QATAR CHOOSES SNAM TO MARKET LNG IN EUROPE

June 15, 1992
Qatar has chosen Italy's Snam SpA as its European partner to sell liquefied natural gas to Europe from a $4.8 billion joint venture project involving supergiant North offshore gas field. State owned Qatar General Petroleum Corp. (QGPC) and Snam signed an agreement in Doha to create a joint company owned 65% by QGPC and the remainder by Snam. Italy's state electricity monopoly, ENEL, which is seeking Qatari gas as fuel for its power plants, may later acquire part of Snam's interest

Qatar has chosen Italy's Snam SpA as its European partner to sell liquefied natural gas to Europe from a $4.8 billion joint venture project involving supergiant North offshore gas field.

State owned Qatar General Petroleum Corp. (QGPC) and Snam signed an agreement in Doha to create a joint company owned 65% by QGPC and the remainder by Snam. Italy's state electricity monopoly, ENEL, which is seeking Qatari gas as fuel for its power plants, may later acquire part of Snam's interest in the project.

The joint venture will transport and market North LNG to Europe. Exports to Europe by Snam via Italy, to begin in 1997, are expected to be 283 bcf/year at first and may climb to 459 bcf/year, depending upon demand.

Qatar last year let a $770 million contract to Italy's Condotte, part of the Iritecna Group, to build a harbor and LNG berths at Ras Laffan, site of the LNG terminal.

BACKGROUND

QGPC and foreign partners created Qatargas to oversee the massive North field development and LNG export project. QGPC holds a 70% interest in Qatargas, with remaining interests held 7.5% each by British Petroleum Co. plc, Total, Marubeni, and Mitsui. BP withdrew from the project, leaving the foreign partners with 10% each (OGJ, Jan. 20, p. 31).

Qatargas last month signed a final agreement with Japan's Chubu Electric Co. covering purchase of 141 bcf/year of LNG for 25 years beginning in 1997. Negotiations are under way with Tokyo Electric Power Co. and Kansai Electric Co. covering another 71 bcf/year of LNG.

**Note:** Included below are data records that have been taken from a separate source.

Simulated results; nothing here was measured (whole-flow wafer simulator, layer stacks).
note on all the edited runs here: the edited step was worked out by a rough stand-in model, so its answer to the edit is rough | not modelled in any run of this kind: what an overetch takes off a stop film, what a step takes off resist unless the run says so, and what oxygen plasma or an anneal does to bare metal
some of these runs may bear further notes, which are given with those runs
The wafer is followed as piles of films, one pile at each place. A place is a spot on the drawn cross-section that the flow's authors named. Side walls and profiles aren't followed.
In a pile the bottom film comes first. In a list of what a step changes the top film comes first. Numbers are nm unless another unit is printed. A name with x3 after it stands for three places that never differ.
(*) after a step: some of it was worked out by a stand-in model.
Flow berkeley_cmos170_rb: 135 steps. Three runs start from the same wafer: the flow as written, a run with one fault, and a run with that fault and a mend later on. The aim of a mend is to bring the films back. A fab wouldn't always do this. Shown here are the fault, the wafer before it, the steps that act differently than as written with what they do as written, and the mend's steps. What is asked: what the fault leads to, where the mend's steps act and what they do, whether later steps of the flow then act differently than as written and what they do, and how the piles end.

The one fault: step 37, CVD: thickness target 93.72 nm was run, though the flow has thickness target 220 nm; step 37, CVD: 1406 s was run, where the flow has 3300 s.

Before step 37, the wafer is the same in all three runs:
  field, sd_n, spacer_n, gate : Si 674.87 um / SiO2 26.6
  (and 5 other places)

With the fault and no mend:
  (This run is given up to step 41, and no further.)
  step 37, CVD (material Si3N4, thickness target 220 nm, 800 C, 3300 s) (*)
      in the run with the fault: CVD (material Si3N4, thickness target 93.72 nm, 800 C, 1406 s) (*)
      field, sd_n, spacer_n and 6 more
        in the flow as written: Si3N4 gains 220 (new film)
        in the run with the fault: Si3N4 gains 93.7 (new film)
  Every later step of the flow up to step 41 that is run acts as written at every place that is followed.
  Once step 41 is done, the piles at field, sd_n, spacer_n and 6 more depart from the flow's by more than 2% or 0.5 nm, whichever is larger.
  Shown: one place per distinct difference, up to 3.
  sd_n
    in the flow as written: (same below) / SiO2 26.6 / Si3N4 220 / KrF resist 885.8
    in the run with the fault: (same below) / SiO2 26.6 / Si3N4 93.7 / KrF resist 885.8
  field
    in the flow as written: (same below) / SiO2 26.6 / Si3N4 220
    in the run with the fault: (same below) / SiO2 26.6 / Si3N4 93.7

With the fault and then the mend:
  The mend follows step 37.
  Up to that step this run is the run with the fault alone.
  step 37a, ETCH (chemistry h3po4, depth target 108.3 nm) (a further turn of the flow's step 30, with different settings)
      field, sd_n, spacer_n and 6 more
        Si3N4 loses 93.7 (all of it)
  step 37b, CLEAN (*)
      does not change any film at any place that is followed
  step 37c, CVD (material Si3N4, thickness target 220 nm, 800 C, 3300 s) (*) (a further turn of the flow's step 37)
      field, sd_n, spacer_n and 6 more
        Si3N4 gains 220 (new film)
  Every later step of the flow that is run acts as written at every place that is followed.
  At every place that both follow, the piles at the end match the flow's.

The two train LNG complex will cost $2 billion and have an initial capacity of 141 bcf/year. The project also calls for construction of seven 125,000 cu m LNG tankers at a cost of $1.7 billion.

In addition, Pakistan tentatively approved a separate $3.5 billion project to import natural gas from Qatar through a 1,600 km pipeline from Doha to Karachi (OGJ, May 25, Newsletter).

Proved reserves in North field, formerly North Dome field and discovered by Royal/Dutch Shell Group in 1971 about 40 km off Qatar's northeast coast, are pegged at 63.6 tcf. Probable reserves are estimated at 150 tcf.

North production started up in 1991 under a $1.3 billion initial development project by a joint venture of Bechtel and Technip (OGJ, Sept. 2, 1991, Newsletter). Initial production goes to the domestic market.

Copyright 1992 Oil & Gas Journal. All Rights Reserved.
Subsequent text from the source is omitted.